Arizona is looking at a major windfall in the state budget as a result of the federal government’s tax overhaul, but Gov. Doug Ducey and state lawmakers have different ideas about how the money should be spent.
The federal Tax Cuts and Jobs Act passed in 2017 made significant changes to the way taxpayers can claim deductions and what portion of their income is taxable. Changes to the federal tax code are not uncommon, and states are used to voting on full, partial or nonconformity each year.
This year, however, the changes put a potential $174 million to $228 million in extra revenue on the table for Arizona lawmakers to fight over.
Congressional Republicans voted to expand the standard deduction from $6,500 to $12,000 for single filers and $13,000 to $24,000 for joint filers, but at the same time, they eliminated a host of itemized deductions as part of its tax overhaul.

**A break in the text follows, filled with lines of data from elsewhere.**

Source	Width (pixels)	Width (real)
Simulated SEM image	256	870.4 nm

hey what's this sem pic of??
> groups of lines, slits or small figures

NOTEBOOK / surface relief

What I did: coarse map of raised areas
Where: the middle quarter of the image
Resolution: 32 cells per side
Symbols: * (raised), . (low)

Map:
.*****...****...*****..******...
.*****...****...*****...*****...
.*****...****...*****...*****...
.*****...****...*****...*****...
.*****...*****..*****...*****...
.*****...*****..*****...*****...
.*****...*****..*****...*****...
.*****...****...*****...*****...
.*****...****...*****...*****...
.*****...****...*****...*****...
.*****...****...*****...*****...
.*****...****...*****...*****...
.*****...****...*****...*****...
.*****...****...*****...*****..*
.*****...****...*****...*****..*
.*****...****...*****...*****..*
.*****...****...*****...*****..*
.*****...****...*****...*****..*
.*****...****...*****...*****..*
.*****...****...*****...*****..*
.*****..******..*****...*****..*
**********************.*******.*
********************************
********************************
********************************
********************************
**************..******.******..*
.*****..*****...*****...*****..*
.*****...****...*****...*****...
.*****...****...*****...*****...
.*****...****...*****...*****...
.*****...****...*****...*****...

They also decreased federal income tax rates across the board by restructuring brackets. Earners across the income spectrum will see their rates drop by a few percentage points.
Because taxpayers will no longer be able to claim itemized deductions, they will have a higher adjusted income for tax purposes. Consequently, unless lawmakers decrease Arizona tax rates or make some other adjustment, the Arizona Department of Revenue estimates about $228 million could be generated in tax revenue by the end of this fiscal year. The Joint Legislative Budget Committee predicts about $174 million.
Republican legislative leaders in Arizona have said they want to give the extra revenue back to taxpayers in the form of tax cuts, while some Arizona Democrats want to see that money go to the state’s under-funded public education system.
Gov. Doug Ducey announced a plan to put the extra revenue into the state’s Budget Stabilization Fund, also known as the “rainy day fund.” The account currently has about $460 million, according to the JLBC.
Former state lawmaker and budget wonk Steve Far ley (D) said that Gov. Ducey’s plan to put the money away for a rainy day is a positive sign for Democrats. He anticipates a strong need for that money in 2021 since Prop. 126 prohibits the state and local governments from increasing tax rates or enacting new taxes on services performed in Arizona. The Tucson Democrat said that law will negatively impact education funding.
“I was encouraged to see the governor on this side because otherwise it would have been a huge battle,” he said. “I think it’s one we still could have won, but now it will be a lot easier because the governor has a lot more power at his disposal to bring some recalcitrant moderate Republicans along.”
Gov. Ducey only plans to use the rainy day fund solution for this year. In the future, he’s open to different options for what the state should do with the extra revenue, including tax cuts.
“Our focus is on providing taxpayers certainty for tax year 2018. The governor wants to conform,” said Ducey spokesman Patrick Ptak. “With any additional revenue that comes from that, our proposal is to place it in the rainy-day fund for tax year 2018. This is a one-time solution that gives taxpayers swift certainty. We want to work with the Legislature on this plan and for future tax years.”
But some Republican lawmakers say the state should still cut taxes to avoid collecting the additional revenue while putting other money in the rainy-day fund.
“The governor is connecting two different issues that aren’t related,” Sen. J.D. Mesnard (R) said. “Me and a number of colleagues are supportive of putting money in the rainy day fund, we have a surplus that we could use that for. The issue of tax conformity is entirely separate. It’s not like the only way we could put money in the rainy day fund is through raising taxes.”
Mesnard said that because many people will start filing their tax returns at the end of January, there’s not much time for the Legislature to act if they are going to make adjustments to avoid collecting the additional revenue.
“There’s just a big question mark and this is why I was pushing for a special session back in December to avoid this scenario,” Mesnard said. “We’re just going to have to work as quickly as possible.”
ADOR has indicated they prepared income tax forms that reflect full conformity to the federal changes, except provisions that the state historically does not conform to. The agency expects online and paper tax forms will be available by Jan. 28, the same date that federal tax forms will be accepted, according to a news release.